The potential for chaos in Europe ahead of multiple elections and the recurrence of the Greek debt crisis have prompted investors to move money out of the region.
Redemptions from funds invested in European bonds reached an 11-week high in the second week of February as Italian bond funds saw their biggest outflow for more than seven months, according to data company EPFR.
Borrowing costs for governments in Europe’s politically vulnerable nations have risen as investors eye the possibility of chaos in forthcoming elections. Yield spreads, the difference between the returns on bonds, point to diverging views on countries with the Eurozone.
Yields on 10-year government bonds in France have risen by 24 basis points in the past month, in comparison to a one basis points fall in the German benchmark 10-year. Meanwhile Italian yields have risen further, with a 28 basis point increase since mid-January. Yields move inversely to prices.
The French economy has been threatened by an increased risk of anti-euro far-right politician Marine Le Pen winning the Presidency, after favourite Francois Fillon was undermined by a scandal over payments to his wife. Meanwhile Greece has been undermined by a public spat between lenders over a possible bailout.
Investors have poured money into US equity markets in continued anticipation of an ardently growth-focused agenda for President Donald Trump, after the grand rotation of money from bonds to riskier stocks lost some of its momentum.
He addresses the US Congress on 28 February, when investors are hoping to glean more detail on the size and scope of his promised infrastructure spending programme, as well as tax cuts.
Read more: Would the Eurozone survive Grexit?

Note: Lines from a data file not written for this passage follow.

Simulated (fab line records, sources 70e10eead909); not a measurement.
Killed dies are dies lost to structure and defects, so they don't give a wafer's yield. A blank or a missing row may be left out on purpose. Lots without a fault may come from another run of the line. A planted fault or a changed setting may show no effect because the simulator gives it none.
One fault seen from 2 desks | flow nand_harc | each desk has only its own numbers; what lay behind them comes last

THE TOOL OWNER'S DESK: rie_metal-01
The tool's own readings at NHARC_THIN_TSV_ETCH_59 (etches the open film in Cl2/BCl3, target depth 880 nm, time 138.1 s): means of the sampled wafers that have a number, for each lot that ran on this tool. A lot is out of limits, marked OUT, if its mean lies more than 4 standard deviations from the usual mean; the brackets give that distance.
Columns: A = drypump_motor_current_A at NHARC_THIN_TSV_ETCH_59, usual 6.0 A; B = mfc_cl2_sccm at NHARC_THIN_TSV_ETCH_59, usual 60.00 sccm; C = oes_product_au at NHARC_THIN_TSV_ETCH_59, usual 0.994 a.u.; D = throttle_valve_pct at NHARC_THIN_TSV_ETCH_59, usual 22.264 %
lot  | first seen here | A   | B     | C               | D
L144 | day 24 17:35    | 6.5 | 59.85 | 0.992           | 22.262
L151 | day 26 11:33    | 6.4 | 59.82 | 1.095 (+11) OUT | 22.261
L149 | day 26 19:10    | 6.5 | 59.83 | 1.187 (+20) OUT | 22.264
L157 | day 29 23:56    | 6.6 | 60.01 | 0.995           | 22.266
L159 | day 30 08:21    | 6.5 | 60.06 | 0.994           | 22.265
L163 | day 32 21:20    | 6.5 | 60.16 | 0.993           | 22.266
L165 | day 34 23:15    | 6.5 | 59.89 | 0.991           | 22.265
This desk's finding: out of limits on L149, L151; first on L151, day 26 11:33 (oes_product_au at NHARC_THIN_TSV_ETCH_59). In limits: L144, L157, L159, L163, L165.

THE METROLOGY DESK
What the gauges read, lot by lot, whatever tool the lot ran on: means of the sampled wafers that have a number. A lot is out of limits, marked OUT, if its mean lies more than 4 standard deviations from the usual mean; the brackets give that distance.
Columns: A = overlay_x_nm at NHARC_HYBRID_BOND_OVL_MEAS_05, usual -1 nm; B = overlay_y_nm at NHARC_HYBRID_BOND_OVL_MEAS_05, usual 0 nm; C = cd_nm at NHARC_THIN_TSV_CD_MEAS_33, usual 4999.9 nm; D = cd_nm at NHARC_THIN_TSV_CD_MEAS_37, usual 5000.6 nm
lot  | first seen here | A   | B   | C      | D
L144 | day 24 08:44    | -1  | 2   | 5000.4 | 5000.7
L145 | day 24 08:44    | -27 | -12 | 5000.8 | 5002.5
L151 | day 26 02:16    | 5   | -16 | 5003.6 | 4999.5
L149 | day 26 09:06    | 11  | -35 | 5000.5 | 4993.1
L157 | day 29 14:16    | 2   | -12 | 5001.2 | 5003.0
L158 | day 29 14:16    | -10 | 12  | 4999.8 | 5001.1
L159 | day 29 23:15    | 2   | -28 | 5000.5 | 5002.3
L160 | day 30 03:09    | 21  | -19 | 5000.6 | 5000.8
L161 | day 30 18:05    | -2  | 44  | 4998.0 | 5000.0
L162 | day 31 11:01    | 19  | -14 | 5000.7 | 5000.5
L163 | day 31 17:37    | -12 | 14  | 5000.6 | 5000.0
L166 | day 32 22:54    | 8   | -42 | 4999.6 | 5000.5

The S&P 500, the main US equity benchmark for professional investors, has reached repeated record highs in recent weeks, while the symbolic Dow Jones Industrial Average is hovering around the 20,600 points mark after wavering below 20,000 for much of December and January.
US equity and bond funds saw $14bn of inflows during the second week of February, with infrastructure and industrial-sector funds continuing to benefit from Trump’s plans.